Some musings from Alan Dearling at this live gig featuring three sets of performers
Headlining, from London, the Jonny Halifax Invocation took up their places in a darkened room, this was extraordinary, doomily psychedelic – mesmerising. Visually they resemble a ragged collection of Nick Cave’s Bad Seeds. Swampy grunge, a pulsating collision of blues, Kraut rock and jazz. Weirdly wonderful indeed. They are something of a live phenomenon. Takes me back to my days in the cosmic maelstrom of the later 1960s witnessing the early Pink Floyd, Hawkwind, Velvet Underground, Captain Beefheart, King Crimson, Arthur Brown, MC5, Can, the Doors…a mind-numbing journey along the never-ending River Styx.

Rattles, ethereal vocals, thumping drums, wailing sax, screaming harps, distorted guitars, stratospheric lap-steel, keys picking out the thematics embedded in the songs…Definitely way ‘Out There’! The Jonny Halifax Invocation take no prisoners.
I’ve included this link to an immersive, strange and extremely atmospheric live film of ‘Living the Dream’ from a show in Walthamstow. Fab sounds and lights: https://www.facebook.com/reel/964505449249847?locale=en_GB
The Invocation resemble a one-off musical explosion, an experience of epic proportions. Back in my hippy days, this would have been called a ‘wig out’, a ‘happening’, a ‘Be-In’. You are on the bus, or not on the bus… know what I mean?

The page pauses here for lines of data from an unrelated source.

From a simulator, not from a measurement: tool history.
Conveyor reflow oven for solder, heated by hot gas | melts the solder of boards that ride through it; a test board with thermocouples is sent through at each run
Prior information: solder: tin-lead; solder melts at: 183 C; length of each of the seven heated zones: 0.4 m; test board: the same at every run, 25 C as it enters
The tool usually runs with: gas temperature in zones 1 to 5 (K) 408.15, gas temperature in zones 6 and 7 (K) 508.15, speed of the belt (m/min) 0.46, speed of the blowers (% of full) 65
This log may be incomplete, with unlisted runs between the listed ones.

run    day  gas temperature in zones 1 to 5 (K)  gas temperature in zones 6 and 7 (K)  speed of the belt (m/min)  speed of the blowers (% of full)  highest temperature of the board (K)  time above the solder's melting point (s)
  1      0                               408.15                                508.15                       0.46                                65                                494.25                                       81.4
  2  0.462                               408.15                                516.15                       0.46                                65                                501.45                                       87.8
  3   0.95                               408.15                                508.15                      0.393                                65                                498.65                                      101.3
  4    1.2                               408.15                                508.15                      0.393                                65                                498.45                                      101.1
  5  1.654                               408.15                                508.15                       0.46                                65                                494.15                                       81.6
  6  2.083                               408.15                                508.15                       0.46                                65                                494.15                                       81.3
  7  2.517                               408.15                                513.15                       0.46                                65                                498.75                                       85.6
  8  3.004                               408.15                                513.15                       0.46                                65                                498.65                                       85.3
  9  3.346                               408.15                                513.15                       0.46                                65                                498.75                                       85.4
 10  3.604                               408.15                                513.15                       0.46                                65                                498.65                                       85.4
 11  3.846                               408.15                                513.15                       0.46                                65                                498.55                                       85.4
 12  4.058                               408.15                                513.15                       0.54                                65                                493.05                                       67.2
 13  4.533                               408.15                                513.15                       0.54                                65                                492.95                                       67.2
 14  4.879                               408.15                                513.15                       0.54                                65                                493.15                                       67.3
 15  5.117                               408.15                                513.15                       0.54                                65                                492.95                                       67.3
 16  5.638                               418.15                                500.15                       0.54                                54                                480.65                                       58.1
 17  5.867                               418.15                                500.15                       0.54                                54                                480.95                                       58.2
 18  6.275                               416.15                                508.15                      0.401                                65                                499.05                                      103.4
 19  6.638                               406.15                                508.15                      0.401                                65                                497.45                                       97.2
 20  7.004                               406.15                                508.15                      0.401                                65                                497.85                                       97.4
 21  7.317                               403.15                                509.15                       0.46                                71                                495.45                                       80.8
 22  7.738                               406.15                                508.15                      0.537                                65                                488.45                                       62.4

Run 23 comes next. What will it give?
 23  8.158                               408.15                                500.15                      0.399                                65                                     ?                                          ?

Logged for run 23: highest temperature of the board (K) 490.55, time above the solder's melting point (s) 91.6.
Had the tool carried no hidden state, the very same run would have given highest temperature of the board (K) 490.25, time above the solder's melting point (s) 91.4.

Get hip, get invocated… Hendrix would have asked, ‘Are you Experienced? Are you, also, Invocated?’
Dark Matter Promotions wrote in advance of the gig, “We are delirious to have this act back on a local stage”, sharing the promo information:
“The primitivist free blues outsider, sonic shaman of the acid fuzzed lap steel guitar, demented blower of the howling harmonica of doom. His new band project now combines avant swamp blues heaviosity with kosmic free jazz experimentalism in a fluid collective of godless raag brut improvisations – sonic visions of an hallucinatory apocalyptic near future.”

Their recordings include: Acid Blüüs Räägs : Vols. 1 & 2 and Living the Dream.

Supporting the Invocation at the Working Men’s Club in Todmorden were two bands. First, three members of the post-punk, Knitting Circle, formed in York. Visually, purposefully eccentric. Tom-tom drumming, a gangling stick-insect, Ramones-style guitarist, and the atonal lady singer-guitarist, who looked, knowingly, methinks, a little at odds with her colleagues in her (perhaps) Laura Ashley dress. It was rudimentary punk, absolutely de rigueur in 1976 West London. The stand out song was all about one of the last Witchcraft trials in the UK, which saw Helen Duncan convicted in the Old Bailey. Hebden Bridge nearby to Todmorden has a long history of witches including the White Witch of Coldon Valley. ‘Deciduous Climbers’ is their self-released EP.

The 3 Electro Knights from London brought along a cornucopia of electronics, keys, samplers, switches – lots of gizmos. And a stellar array of insistent bass notes, loops, strange sonics – a little reminiscent of Tangerine Dream in a meeting with Cabaret Voltaire. Self-described as ‘a science fiction band for the 21st century’. Their little lights attached to the cosmic electronics added to the visual show and they switched places and instruments throughout. ‘New Adventures’ was one of their musical excursions and they ended appropriately with a nod in the direction of David Bowie’s Berlin period with Brian Eno. They have a number of music releases available on Bandcamp.